A recent industry survey has uncovered notable inconsistencies in the estimates of over-the-counter (OTC) trading volumes within the cryptocurrency market. While some liquidity providers report daily trading figures surpassing $100 billion, the average estimate hovers around $39 billion.
This survey aimed to analyze the landscape of institutional cryptocurrency trading as it approaches 2025. It involved a diverse group of industry stakeholders, including liquidity providers, market makers, and prime brokers. Findings indicate that the cryptocurrency market is marked by significant fragmentation, comprising over 700 trading venues worldwide. This multitude of platforms presents challenges, such as connectivity issues, where transactions can be inefficiently matched due to buyers and sellers operating on different platforms. Such discrepancies in estimates are not surprising given these complex market dynamics.
Despite these hurdles, there are signs of optimistic growth in the sector. Approximately 18% of participants foresee year-over-year growth that exceeds 100% by 2025, while nearly half expect more modest growth rates ranging from 10% to 60%. The surge in trading volumes in 2024, which saw a remarkable increase of over 100%, particularly in stablecoin transactions—jumping almost 150%—is contributing to these optimistic forecasts. Notably, half of the surveyed industry experts noted that OTC cryptocurrency trading volumes had more than doubled compared to the previous year.

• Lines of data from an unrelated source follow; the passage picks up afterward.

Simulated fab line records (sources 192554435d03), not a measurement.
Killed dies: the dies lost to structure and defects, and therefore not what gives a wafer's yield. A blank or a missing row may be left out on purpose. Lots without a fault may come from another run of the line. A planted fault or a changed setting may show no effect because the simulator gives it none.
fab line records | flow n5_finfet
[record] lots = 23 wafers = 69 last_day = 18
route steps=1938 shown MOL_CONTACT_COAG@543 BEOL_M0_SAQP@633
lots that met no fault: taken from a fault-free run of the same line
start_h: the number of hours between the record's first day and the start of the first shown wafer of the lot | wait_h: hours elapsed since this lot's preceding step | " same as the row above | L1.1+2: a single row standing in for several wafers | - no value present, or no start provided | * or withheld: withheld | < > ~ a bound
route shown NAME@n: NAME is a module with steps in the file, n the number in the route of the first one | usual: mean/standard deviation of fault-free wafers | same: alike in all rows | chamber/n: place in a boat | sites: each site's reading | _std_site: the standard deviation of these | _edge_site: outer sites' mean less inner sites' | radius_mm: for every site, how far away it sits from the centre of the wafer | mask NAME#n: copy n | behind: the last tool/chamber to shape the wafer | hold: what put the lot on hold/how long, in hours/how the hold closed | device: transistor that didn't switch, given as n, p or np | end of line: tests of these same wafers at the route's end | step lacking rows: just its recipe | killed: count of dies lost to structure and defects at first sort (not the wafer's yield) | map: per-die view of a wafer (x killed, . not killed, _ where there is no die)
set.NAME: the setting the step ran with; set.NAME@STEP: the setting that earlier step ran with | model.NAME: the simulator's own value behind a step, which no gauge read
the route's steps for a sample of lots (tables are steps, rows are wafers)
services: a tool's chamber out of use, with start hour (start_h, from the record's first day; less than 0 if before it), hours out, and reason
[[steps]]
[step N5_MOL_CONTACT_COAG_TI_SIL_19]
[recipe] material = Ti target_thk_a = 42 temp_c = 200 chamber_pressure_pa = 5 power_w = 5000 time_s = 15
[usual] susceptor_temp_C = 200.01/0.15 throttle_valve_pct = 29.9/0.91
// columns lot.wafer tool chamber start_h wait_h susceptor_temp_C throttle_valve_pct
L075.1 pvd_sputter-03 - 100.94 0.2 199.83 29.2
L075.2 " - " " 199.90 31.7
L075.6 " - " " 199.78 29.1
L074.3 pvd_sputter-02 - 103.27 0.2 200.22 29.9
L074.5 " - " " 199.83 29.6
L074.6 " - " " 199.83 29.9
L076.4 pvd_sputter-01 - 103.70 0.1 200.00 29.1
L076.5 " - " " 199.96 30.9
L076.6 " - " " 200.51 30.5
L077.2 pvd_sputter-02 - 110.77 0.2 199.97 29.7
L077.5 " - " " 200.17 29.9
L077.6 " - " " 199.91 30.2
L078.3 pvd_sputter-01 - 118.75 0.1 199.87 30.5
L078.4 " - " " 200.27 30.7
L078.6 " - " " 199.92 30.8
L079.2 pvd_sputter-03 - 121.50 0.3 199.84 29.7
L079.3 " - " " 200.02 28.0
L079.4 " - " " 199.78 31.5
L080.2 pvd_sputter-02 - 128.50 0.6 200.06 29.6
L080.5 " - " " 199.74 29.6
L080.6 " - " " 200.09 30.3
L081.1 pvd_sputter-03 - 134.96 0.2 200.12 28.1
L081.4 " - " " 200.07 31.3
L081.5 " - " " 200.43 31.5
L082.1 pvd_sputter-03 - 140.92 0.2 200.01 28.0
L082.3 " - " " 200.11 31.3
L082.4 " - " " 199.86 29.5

The adoption of artificial intelligence (AI) technologies in trading operations is gaining traction, with over 70% of firms reporting existing AI integration. Furthermore, more than half of these firms plan to boost their AI investments by 5-30% in the upcoming year. AI is predominantly seen as beneficial for back-office activities, such as settlements and reporting, but there is also recognition of its potential in analyzing market data and facilitating cross-asset trading.
The survey indicated a significant shift in institutional participation in the cryptocurrency marketplace, with 42% of institutional players now incorporating digital assets into their routines, showcasing a departure from mere exploratory interest. Factors contributing to this momentum include expected support for crypto-related policies and regulatory clarity from U.S. authorities, with major topics identified as influencing adoption being cryptocurrency ETFs and upcoming elections.
European regions account for 38.5% of the demand for institutional OTC crypto trading, followed by North America, Asia, and the Middle East—which each claim approximately 15.4%. The embrace of regulation is also highlighted, as most institutions plan to pursue additional crypto licenses in 2025. Singapore, Switzerland, and the UAE are recognized as leading territories for favorable regulations surrounding institutional trading operations.
In terms of hedging strategies, options and futures are prominent within the OTC crypto market, with a majority of respondents favoring options. However, low liquidity presents a barrier to broader acceptance of crypto derivatives. Innovative derivatives are gaining attention as well, such as those enabling miners and stakers to sell their rewards at volume-weighted average prices, with settlements to occur upon reward receipt.
As the marketplace matures, key trends are emerging regarding the future of OTC crypto trading. The role of Central Clearing Houses is becoming more critical in addressing counterparty risks, and there is potential for the integration of decentralized solutions into OTC trading as the regulatory environment evolves.
The increasing institutional engagement has significantly influenced Bitcoin’s performance, which saw a remarkable rise of 120% in 2024. Current technical assessments indicate that Bitcoin is navigating a crucial support level around $85,400 after testing the $95,000 mark. This analytics suggests that if Bitcoin holds at this support, it could indicate bullish trends, while a failure to maintain this level may lead to further declines.
Market participants remain watchful of Bitcoin’s trajectory as it hovers around pivotal technical indicators, with a focus on how the price will respond to underlying market forces moving forward. Overall, the survey reveals both the complexities and growth opportunities within the cryptocurrency OTC trading landscape as it continues to evolve.